When you think about it, The Boondocks betrayed its essential premise in about five seconds — at least in the TV version.  The whole gag behind the strip, and the show, was that the Freeman family moved to a tiny white suburb following Granddad's retirement.  The humor promised from this idea was the clash of black and white culture.  But really, this was never Aaron McGruder's specialty; he's first and foremost a satirist of black culture.  So while the show stuck with the idea that the Freemans (and Ruckus) were the only black folks in town for a few episodes, by now, Woodcrest is as integrated as Oakland.  Witness this episode.

After a series of nightmarish dates with various psychopaths, lunatics, and fat-booty bitches, Granddad — astrophysicist, soccer star and former UFC champion — decides to delete his Facebook account and give up on women for good.  That's until he meets Ebony Brown, a beautiful black woman who comes with her own soul music soundtrack, so you know she's fine.  The boys react by arming themselves; Uncle Ruckus tries to expose her as just another hood rat; and even Granddad finds her suspiciously perfect.

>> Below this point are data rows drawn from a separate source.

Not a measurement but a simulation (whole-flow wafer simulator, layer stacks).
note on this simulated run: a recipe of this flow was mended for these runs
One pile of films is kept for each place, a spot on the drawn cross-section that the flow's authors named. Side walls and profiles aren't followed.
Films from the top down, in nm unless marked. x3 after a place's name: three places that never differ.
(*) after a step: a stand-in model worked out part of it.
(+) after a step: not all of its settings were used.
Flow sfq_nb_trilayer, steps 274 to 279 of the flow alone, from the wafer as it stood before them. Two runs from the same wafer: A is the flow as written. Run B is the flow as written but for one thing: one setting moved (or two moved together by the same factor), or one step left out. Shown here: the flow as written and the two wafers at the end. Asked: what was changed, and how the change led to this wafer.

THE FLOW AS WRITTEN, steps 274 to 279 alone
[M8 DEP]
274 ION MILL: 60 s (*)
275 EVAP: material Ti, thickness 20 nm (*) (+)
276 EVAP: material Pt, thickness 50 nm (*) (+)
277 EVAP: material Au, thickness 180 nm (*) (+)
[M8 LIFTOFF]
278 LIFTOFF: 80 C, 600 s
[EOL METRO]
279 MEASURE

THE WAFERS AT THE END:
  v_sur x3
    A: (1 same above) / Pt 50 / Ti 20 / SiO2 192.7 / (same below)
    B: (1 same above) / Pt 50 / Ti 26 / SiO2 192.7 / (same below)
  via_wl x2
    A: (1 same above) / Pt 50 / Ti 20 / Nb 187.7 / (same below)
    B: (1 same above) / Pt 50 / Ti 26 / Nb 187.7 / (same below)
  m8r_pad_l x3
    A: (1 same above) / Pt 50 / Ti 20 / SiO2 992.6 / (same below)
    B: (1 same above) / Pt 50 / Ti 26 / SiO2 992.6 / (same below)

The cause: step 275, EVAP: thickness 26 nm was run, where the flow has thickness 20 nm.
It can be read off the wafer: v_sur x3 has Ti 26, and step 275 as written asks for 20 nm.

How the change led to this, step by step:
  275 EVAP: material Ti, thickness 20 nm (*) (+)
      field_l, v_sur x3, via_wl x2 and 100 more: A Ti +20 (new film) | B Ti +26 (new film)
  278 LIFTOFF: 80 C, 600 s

The relationship goes well, though — shockingly well — and the two even get their own falling-in-love montage where, in a nice little meta-joke that carries through her whole arc, she declares her intention to become a recurring character in the show that is his life.  But, like so many men before him, Granddad's insecurity at being with such a wonderful woman gets the better of him, and, veering wildly between cockiness and self-doubt, he makes the worst mistake he can make:  he seeks advice from Riley.  This leads to jealousy, depression, some more slickly delivered metahumor, and a hell of a punchline when Robert tracks her down in Malaysia.

This episode was surprisingly sweet, funny, and well-developed; even the self-referential gags, while they weren't entirely successful, didn't call so much attention to themselves that they ended up being awkward.  (Of course, they also served as a reminder of how little we have left of The Boondocks.)  Gina Torres, who is herself a superfine woman of color and veteran of many outstanding televised entertainments from Firefly to Cleopatra 2525, did a fine job as Ebony Brown, and it's too bad we won't be seeing her again.  I've noted before that McGruder is mixing it up a lot towards the end of the season's run in terms of content, and this was a nice, personal, character-driven episode that served as a good rest between periods of extreme craziness.

Rating:  B+

Stray Observations:

- "An average-sized man can smuggle more cocaine in his rectum than you might think."


- "Hello there, chimpan…er, monk…er, Negro female."

- "You could tell me about the last time you were in jail, or a funny story about a collections agent, or something about your many, many kids."


- "His views are obviously reprehensible, but they contain just enough truth to make me examine myself critically!"

- "Be a hypocrite, Granddad."

- "Enablin'-ass nigga."

- "I love it that you fight people with a belt.  I love it that you're friends with a pimp named A Pimp Named Slickback.  I love it that Riley thinks everything is gay."


- "Robert, it's been 16 hours.  And the flight is 12 hours."  Damn!  Now that's some old-school comedy punchline set-up and delivery, right there.

- Shit, I'd watch Real Housewives Of Compton.

- This ain't got nothin' to do with nothin', but I really wish they'd stop with those wack-ass Kia commercials with the hamsters.  Not only do they force me to contemplate a bunch of homeboys driving around with no pants on, but they're ruining an awesome Blacksheep song.